Participation and the Crowd
The increasingly presence of user-generated data has hit every level of our lives, from non-professional basic daily applications to high level of complexity in financial or even governamental analysis. From the raise of web 2.0, wikipedia or blogs to Volunteered Geographic Information (VGI), this phenomenon has shacked traditional approaches to data analysis. Or, at least, it should have.
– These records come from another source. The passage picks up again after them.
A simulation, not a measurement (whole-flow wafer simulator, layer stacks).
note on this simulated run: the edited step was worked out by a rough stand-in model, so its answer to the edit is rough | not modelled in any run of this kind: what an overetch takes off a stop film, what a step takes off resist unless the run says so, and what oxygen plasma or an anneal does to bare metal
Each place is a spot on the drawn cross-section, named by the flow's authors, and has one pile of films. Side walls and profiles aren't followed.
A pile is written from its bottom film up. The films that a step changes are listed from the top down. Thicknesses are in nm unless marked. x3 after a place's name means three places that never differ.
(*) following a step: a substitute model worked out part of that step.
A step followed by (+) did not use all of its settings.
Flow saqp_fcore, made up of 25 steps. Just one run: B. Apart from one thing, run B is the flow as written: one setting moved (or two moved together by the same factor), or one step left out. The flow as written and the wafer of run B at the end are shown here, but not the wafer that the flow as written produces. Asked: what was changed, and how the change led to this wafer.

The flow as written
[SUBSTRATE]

This concept presents both opportunities and risks that should be equally addressed (Coleman et al, 2009). Although it could be argued that it is unleashing a huge potential for more democratic knowledge creation, transparency or data volume, some issues have been detected, such as the types of ‘produsers’ (Coleman et al, 2009), privacy concerns and how can this new type of data be aligned with more conventional methods (Goodchild, 2007). When specifically discussing ‘produsers’, their potential motivations are important to bear in mind, as they can entail specific biases. How can we detect if a user is contributing out of altruism or if it has professional or personal interests behind? Or, even worse, what if the data generation is part of a wider agenda with malice or criminal intent? (Coleman et al, 2009). These are reasons why users’ motivations to contribute are an important field to address in order to understand the different possible scenarios and be able to deploy appropriate vigilance and legal systems (Coleman et al, 2009). I would also like to focus the attention on some biases that users might bring without intention. Firstly, the presence of “super users”, also called “zealots” (Anthony et al. 2005), “insiders (Swartz, 2006) or “elite users” (Coleman et al, 2009), a small pool of users that contributes to a large percentage of the work. With the best intention, these users might be inadvertently introducing huge biases in data, as their voices will be prioritized over the rest of the community. That will impose a view of the “the people” in the data that will not be representative of the whole. In the case of geodata, this might also imply that some areas will receive more attention than others, creating a spatial unbalance.
All in all, although user-generated data might be able to scale up the potential of current systems, we should be aware of its possible dangers. Specially, we want to be attentive to the possibility that, through an automatic filtering of contributors, it could be replicating the social biases of the dominant class.